# T-Test

A *t-test* is a statistical test used to compare the means of two groups and determine if the difference between them is statistically significant.

It's commonly used when dealing with small sample sizes and assumes that the data follows a normal distribution.


### Variable Explanation

- $\bar{X}_1$ and $\bar{X}_2$: The sample means of group  1 and group 2, respectively.
- $s^2_1$ and $s^2_2$: The variances (squared standard deviations) of group 1 and group 2, respectively.
- $n_1$ and $n_2$: The sample sizes of group 1 and group 2, respectively.
- $t$: The t-statistic, which measures how many standard deviations the observed difference between the groups is from zero.

### Mathematical Formula

The formula for a *t-test* comparing two sample means:

$$
t = \frac{\bar{X}_1 - \bar{X}_2} {\sqrt{(\frac{s^2_1} {n_1}) + (\frac{s^2_2} {n_2})}}
$$

### Formula Breakdown

1. **Difference of means**: $\bar{X}_1 - \bar{X}_2$ calculates the difference between the two sample means.
2. **Standard error**: $\sqrt{(\frac{s^2_1} {n_1}) + (\frac{s^2_2} {n_2})}$ measures the variability of the sample mean differences.
3. **t-statistic**: measures how many standard errors the observed difference between the sample means is away from the expected difference is (which is typically zero).

### Example
Suppose two classes math major and arts/history major both just wrote a test in chemistry, and you want to see if there's a significant difference in the scores they got. After gathering a random sample from both classes, you perform a t-test. The calculated t-value helps you determine whether the difference in test scores is due to random chance or is statistically significant.

**Math Major**:
- Sample mean: $\bar{X}_1$ = 85
- Sample size: $n_1$ = 10
- Standard deviation: $s_1$ = 5

**Arts/History Major**:
- Sample mean: $\bar{X}_2$ = 80
- Sample size: $n_2$ = 12
- Standard deviation: $s_2$ = 6

Using the t-test formula:

$$
t = \frac{85 - 80} {\sqrt{(\frac{5^2} {10}) + (\frac{6^2} {12})}} = \frac{5} {\sqrt{5.5}} \approx 2.13
$$

This lets you calculate **t-statistics** for two samples each one from a different group. And you will be able to tell if there is a statistically significant difference between them.
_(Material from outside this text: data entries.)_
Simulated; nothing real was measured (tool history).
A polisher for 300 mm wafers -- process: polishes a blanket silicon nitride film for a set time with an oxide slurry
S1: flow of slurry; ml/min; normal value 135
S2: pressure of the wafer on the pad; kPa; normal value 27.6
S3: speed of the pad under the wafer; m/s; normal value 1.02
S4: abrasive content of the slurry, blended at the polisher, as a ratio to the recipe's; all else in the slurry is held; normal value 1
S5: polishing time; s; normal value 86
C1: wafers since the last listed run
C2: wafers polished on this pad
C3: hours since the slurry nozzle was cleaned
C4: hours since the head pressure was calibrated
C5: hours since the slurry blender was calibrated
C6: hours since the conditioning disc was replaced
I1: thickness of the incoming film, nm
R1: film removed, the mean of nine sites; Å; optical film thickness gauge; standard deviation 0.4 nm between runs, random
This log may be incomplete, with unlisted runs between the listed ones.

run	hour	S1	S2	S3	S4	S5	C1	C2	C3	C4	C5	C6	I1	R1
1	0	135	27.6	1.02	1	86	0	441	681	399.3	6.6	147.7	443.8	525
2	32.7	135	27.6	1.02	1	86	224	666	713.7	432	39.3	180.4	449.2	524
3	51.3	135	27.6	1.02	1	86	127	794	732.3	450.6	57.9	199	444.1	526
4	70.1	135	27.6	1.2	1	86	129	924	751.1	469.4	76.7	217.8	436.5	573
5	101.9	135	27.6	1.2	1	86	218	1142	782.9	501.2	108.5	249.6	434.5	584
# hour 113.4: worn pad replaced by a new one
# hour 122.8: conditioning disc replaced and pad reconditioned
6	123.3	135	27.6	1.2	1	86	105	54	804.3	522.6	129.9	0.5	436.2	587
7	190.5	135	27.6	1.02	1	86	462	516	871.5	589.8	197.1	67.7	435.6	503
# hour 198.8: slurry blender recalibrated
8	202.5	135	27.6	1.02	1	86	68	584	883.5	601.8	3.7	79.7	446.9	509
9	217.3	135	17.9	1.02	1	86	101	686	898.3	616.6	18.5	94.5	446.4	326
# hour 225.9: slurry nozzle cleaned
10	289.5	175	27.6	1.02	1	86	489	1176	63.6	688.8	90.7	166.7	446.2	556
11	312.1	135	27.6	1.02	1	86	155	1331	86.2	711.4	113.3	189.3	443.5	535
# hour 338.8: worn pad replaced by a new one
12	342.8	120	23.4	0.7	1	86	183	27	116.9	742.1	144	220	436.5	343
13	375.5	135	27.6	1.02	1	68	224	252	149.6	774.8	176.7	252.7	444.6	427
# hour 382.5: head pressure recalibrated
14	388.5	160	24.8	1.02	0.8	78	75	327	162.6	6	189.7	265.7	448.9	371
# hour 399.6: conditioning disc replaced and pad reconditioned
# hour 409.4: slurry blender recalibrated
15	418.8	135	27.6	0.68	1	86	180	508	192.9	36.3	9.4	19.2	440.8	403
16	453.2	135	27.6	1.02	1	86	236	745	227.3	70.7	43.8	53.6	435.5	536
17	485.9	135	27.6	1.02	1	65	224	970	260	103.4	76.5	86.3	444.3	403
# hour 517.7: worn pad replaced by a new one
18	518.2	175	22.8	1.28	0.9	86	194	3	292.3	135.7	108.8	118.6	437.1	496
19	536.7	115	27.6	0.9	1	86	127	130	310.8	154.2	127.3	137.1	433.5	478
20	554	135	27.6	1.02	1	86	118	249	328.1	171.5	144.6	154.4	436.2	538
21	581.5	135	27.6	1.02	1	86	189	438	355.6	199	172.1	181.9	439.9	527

## Interpreting the results

### Degrees of Freedom (df) in a T-Test: Basic Information

In the context of a **t-test, degrees of freedom (df)** refer to the number of information and independent values that can vary. It's a critical factor that influences the shape of the **t-distribution**, especially with small sample sizes. More degrees of freedom result in a **t-distribution** closer to a normal distribution, while fewer degrees of freedom lead to a wider t-distribution with heavier tails.

### Mathematical Formula for Degrees of Freedom

The formula for degrees of freedom depends on the type of t-test you're using. For a **two-sample t-test** (with equal variances assumed), the formula is:

$$
df = (n_1 - 1) + (n_2 - 1)
$$

### Variable Explanation

- $n_1$: The sample size of group 1.
- $n_2$: The sample size of group 2.
- $df$: The degrees of freedom, which account for how many values are free to vary in estimating population parameters.

### Breakdown of the Formula

- 1 $n_1 - 1$: For group 1, the degrees of freedom are based on how many values are independent to vary when calculating the mean. We have $n_1$ free independent information from $n_1$ samples. We also get one additional information in this case the mean. Then, if we were to know $n_1 - 1$ values of the samples, using the additional information the mean, we may deduce the last unknown (free) value, in this case we only need the $n_1 - 1$ information to get all the information.
- 2 $n_2 - 1$: Similarly, for group 2, we subtract 1 from the sample size to reflect that after calculating the mean, the remaining data points are free to vary.
- 3 **Adding the two terms**: By summing the degrees of freedom from both groups, you get the total degrees of freedom for a two-sample t-test.